Can Senate Democrats Save the Party?

http://www.nytimes.com/2016/11/26/opinion/sunday/can-senate-democrats-save-the-party.html

Version 0 of 1.

Having had more than two weeks to ponder one of the most humiliating presidential defeats in its history, the Democratic Party is moving to apply its lessons to the legislative battles ahead, as well as to the daunting but essential task of rebuilding the party’s fortunes.

Much of the burden will fall on Democrats in the closely divided Senate, where arcane rules give the opposition party leverage to shape or block legislation passed by the rigidly conservative, Republican-dominated House. The challenge facing the Senate minority leader, Chuck Schumer, is to determine when to say no and when to compromise on matters of broad economic benefit.

Mr. Schumer vows to block all efforts to kill Obamacare, or gut Dodd-Frank financial regulation. “We’re not going to undo it, period. And I have the votes.” And the Democrats are sure to resist ideas they abhor — a far-right Supreme Court nominee, or efforts to undermine environmental protections. Yet other issues in which both sides and the larger public have an interest, like infrastructure, could offer room for collaboration.

The stakes are high: In 2018, 10 Senate Democrats must defend their seats in states that Mr. Trump won. Democrats are desperate to do better in 38 governors’ races in the next two years, and in state legislative races, since state legislatures will determine the shape of congressional districts after the 2020 census.

“When you lose the way we lost, you can’t blink, you can’t look away,” says Mr. Schumer, who has been in touch with Mr. Trump over the past two weeks. “Above all, our economic message was not sharp enough, was not bold enough, was not strong enough. All those blue collar voters who voted for Donald Trump, even many who had voted for Obama, they thought he was the change agent.”

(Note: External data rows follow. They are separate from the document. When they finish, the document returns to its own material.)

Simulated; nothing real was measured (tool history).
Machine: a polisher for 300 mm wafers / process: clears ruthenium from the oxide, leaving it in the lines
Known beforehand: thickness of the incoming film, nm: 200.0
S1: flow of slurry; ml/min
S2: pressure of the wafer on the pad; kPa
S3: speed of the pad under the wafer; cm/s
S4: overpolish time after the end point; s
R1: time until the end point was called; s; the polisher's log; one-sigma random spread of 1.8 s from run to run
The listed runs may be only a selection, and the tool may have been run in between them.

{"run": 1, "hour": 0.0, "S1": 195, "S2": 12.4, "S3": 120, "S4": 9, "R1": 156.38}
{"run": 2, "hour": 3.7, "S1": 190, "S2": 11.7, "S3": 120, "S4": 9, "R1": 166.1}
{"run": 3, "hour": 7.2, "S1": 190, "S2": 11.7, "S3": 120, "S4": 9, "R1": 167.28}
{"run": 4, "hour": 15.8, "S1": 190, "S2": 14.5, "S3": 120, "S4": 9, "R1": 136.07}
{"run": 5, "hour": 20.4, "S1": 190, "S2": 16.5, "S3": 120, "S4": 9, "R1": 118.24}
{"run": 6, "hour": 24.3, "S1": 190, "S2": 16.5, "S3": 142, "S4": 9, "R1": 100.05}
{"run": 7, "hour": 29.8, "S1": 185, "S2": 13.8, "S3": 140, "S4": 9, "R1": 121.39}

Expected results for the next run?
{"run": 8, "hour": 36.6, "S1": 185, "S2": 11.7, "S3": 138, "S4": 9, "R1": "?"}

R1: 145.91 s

Leaders of both parties missed middle-class voters’ determination this year to blow up a political establishment that had failed to improve their lives, the “primal scream on the part of a lot of voters who are disenchanted with the status quo,” in the words of David Axelrod, an architect of President Obama’s 2008 call for change. That scream emanated early on from passionate supporters of Bernie Sanders’s calls for revolution, against which Hillary Clinton, for all her experience (indeed, in part because of it), seemed an emblem of the status quo.

Mrs. Clinton’s popular vote totals surpass Donald Trump’s by more than two million and counting — an edge not seen in an Electoral College loss since 1876. But her fate was sealed in industrial and rural battlegrounds, chiefly Wisconsin, Michigan, Iowa, Pennsylvania and Ohio, majority-white states whose 70 electoral votes President Obama won in 2012.

Sexism and racial bigotry obviously played roles in her defeat. But far greater problems were her strategists’ bet that a coalition of minority voters and white Democratic stalwarts would deliver a landslide and her failure to crystallize a broad economic vision from among her many proposals for helping working-class voters regardless of race — the kind of message Mr. Obama was able to send. Her characterization of a swath of Mr. Trump’s supporters as “deplorables” and “irredeemable” didn’t help.

To avert a future of increasingly factional politics, the United States needs at least one major party with a message that transcends the boundaries of race and class. Mr. Trump says he intends to govern for all Americans, and he will have his chance to prove a commitment to helping more than just the electorate that supported him, which was overwhelmingly white.

Democrats are now in search of their own unifying message, as they sort through the wreckage of 2016. “The party started looking at people through interest group coalitions, and we thought, ‘If we talk to them all in different ways, that will be enough to cobble together an election coalition,’ ” Representative Ruben Gallego of Arizona says. “But I think there is a common interest in our economic policies between the laid-off white worker in Flint, the African-American and the Latino in Phoenix.”

Despite personal revulsion at Mr. Trump’s stances on immigration, Islam and refugees, prominent Democrats have said he deserves a chance. President Obama, for one, has said: “I want to be respectful of the office and give the president-elect an opportunity to put forward his platform and his arguments without somebody popping off in every instance.” But he has also made clear he will not yield on “core questions about our values and our ideals.”

Negotiating in this spirit could help Democrats shape Mr. Trump’s amorphous ideas into useful legislation. If he resists, he’ll supply Democrats with an argument to take to the heartland, as well as the coasts, and claim the loyalty of Americans who deserve hope, regardless of race.